GRAAL-Research/deepparse

Retraining With Our Own Data

zubairshahzadarain opened this issue · 5 comments

Dear Team
I have an address dataset of countries that are not on your list.
I want to train a model, but I am facing an issue with how to prepare data so I can use it for training.
I have an addresses dataset, but how I can give tags to all addresses; it's 4.5 million addresses.
I have seen the sample file you use to tag every word in the address, but is there any way to tag all datasets
please guide

Thanks
sorry about my English

Thank you for you interest in improving Deepparse.

can you support how i can prepare dataset from addresses
how i can taging to 4.5 million addresses
i have addresses

Hi @ZubairShahzad,

We offer code examples to

  1. retrain a parsing model that guides you into how one can use annotated (already parsed address) to improve performance, and
  2. retrain with new prediction tags that will guide you on how one can change the tag set and retrain the last prediction layer to predict which tags are good for you.

Regarding a strategy for developing a dataset for your country, I would recommend a bootstrapping approach. Namely,
start by parsing something like a thousand addresses, manually fix the errors, retrain the model with those new examples and parse new addresses, validate the annotation of those new examples, and retrain and so on until performance is enough. Each step should help improve performance and reduce the time needed to validate the parsed address. But depending on the address's country, we could use other tricks to speed up the annotation (domain transfer).

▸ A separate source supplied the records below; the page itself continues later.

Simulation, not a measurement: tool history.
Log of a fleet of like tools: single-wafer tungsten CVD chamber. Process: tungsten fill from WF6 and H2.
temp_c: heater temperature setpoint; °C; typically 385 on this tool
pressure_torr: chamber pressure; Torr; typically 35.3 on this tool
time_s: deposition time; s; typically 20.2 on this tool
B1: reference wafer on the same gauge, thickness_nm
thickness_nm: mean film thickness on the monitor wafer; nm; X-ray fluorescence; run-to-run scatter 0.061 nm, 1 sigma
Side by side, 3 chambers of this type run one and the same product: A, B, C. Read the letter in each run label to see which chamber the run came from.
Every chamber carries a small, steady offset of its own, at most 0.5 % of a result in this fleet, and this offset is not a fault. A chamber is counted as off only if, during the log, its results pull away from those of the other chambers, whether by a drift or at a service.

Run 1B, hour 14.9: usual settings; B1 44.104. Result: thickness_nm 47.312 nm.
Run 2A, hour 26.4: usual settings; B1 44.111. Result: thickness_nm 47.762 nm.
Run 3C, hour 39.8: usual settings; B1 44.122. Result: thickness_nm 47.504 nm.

After that, if you are willing to share the dataset, we would be more than happy to introduce your dataset in our public one available here.

Hello @ZubairShahzad,

I think the strategy proposed by @davebulaval is your best bet. If I could add one thing it would be to try and clean your data a little bit by removing unnecessary punctuation and lowercasing your addresses to better match the state of addresses in the original dataset. This should limit model errors which would be due to the address structure.

As pointed out by @davebulaval, if you are willing to share your data, we could also recommend a preprocessing strategy.

This issue is stale because it has been open 60 days with no activity.
Stale issues will automatically be closed 30 days after being marked Stale
.